Cindy and the Sasquatch
Playing in the backyard of my mom’s house with friends or brothers. I am a nine year old girl named Cindy, even though I am in my own body. As we are playing near the woods- it’s unclear whether these are the original woods from my childhood or the current “just enough woods so the old folks who live in the new subdivision on the other side can pretend they don’t have neighbors”. We are playing chase games, when suddenly the boys are all screaming about a bear in the woods and fleeing. I run to hide in a stand of pines and watch through the branches. The creature coming out of the woods is huge, and walking on its hind legs… do bears do that? As it gets closer, it becomes clear it is not a bear, but a sasquatch with a hugely wide, squat body (unlike the often lanky appearance traditionally ascribed to bigfeets) and cone-shaped head, long auburn fur like a baboon, and an expressive, if bestial, face (Actually, now that I think of it, he looked something like Ludo, the rock-calling monster from Labyrinth). I am afraid that it will notice I am in the trees. I have the strong suspicion it already knows I’m there. Then I hear it mutter something.
“…not a bear.”
It… can talk? Well, with classic fairy-tale logic, I determine that anything that can speak can be reasoned with and should be treated like a person. Children don’t know any better, they have to be taught prejudice, after all. So I step boldly out from the trees and walk up and introduce myself.

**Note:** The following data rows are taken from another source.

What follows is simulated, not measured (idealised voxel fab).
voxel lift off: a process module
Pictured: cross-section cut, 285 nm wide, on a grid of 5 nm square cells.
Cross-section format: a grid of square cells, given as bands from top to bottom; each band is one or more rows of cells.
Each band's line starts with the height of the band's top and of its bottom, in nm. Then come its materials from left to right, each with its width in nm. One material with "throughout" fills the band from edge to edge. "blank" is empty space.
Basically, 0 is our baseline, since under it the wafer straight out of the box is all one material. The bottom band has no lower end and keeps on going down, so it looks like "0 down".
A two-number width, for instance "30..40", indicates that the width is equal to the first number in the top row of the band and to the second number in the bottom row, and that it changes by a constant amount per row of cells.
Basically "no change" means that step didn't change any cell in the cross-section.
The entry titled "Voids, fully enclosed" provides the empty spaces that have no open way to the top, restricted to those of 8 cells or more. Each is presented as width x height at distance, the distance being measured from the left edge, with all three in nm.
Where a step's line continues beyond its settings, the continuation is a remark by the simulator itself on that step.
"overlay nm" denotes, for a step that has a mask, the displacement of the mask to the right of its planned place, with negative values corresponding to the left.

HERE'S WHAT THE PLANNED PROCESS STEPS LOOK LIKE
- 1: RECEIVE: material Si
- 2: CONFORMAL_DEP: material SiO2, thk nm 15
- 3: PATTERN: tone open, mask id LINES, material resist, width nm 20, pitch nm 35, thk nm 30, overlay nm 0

“Hi! My name’s Cindy. What’s yours?”
The creature’s name is Grunda, it turns out. He likes shiny things and pulling up trees by the root. It turns out I also like shiny things, as I have a handful of bottle caps and suchlike in the pocket of my overalls. When I show these to Grunda, he snatches them from my hand. He doesn’t hurt me, but his strength is irresistible, like a machine. I object and try to explain that he can’t just take things from people. This seems to confuse him, because, obviously, he just did. I try to explain that it’s impolite as Grunda munches on a tree he’s uprooted, but like an animal or a faerie creature, the great shaggy beast appears… not stupid so much as amoral. As far as he’s concerned, there’s no difference between having pried them from my hand and having picked them up off the ground. He saw some shinies, he got the shinies. What’s the problem? The boys, who have crept closer now that I haven’t immediately been eaten, all want to run off and bring their own shiny collections to appease the beast. I am having none of it, and excoriate both them and Grunda up one side and down the other, but nobody is listening to me.
This infuriates my nine-year-old sense of fairness, instilled by innumerable parental lectures and petty sibling rivalries. At the earliest opportunity, I steal back all off the trinkets and hide them in one of the garbage cans by the barn, then run inside to the basement to find a weapon. And by “weapon” I mean the kind of thing a 9 year old would see as a weapon- a cardboard packing tube, maybe a rake. I finally settle on a pair of long, stripey socks from the laundry hamper. They have the advantages of being both long and stinky. And I can dual-wield them.
I run back outside to find Grunda and challenge him to single combat, only to discover that a council of sasquatches has been convened in my backyard. Grunda introduces me to his wife, Yamba, who is the leader by the simple virtue of being louder than any of the others. I do my best to negotiate with the tribe, which ends with me shrilling at the top of my lungs,
“YOU DON’T WIN AN ARGUMENT JUST BY OUT. LOUDING. THE. OTHER. PERSOOOOOOOON!!!“
My shriek is apparently literally ear-piercing to sasquatches, because they all cringe and cover their heads, and Yamba immediately, if grudgingly, concedes to my demands for a treaty that will henceforth fairly distribute shinies between both human and sasquatch denizens of the area. I leave them one of the smelly socks as a token of the agreement.
The human community, predictably, sets up a long fair tent full of volunteers at computers to serve as a temporary administrative bivouac until something more permanent can be established. I go there, remaining sock in hand, and everyone kind of winces when I poke my head through the flap. Having done my part, I am apparently now expected to fade into the background. I’m a brave little girl, yes, yes, but this sort of thing is best left to the adults now, okay? I am a bit miffed, so I toss the sock in the middle of the tent and leave. If they want to take over as holders of the treaty, that’s fine with me. I’d rather go play with my shinies, anyway.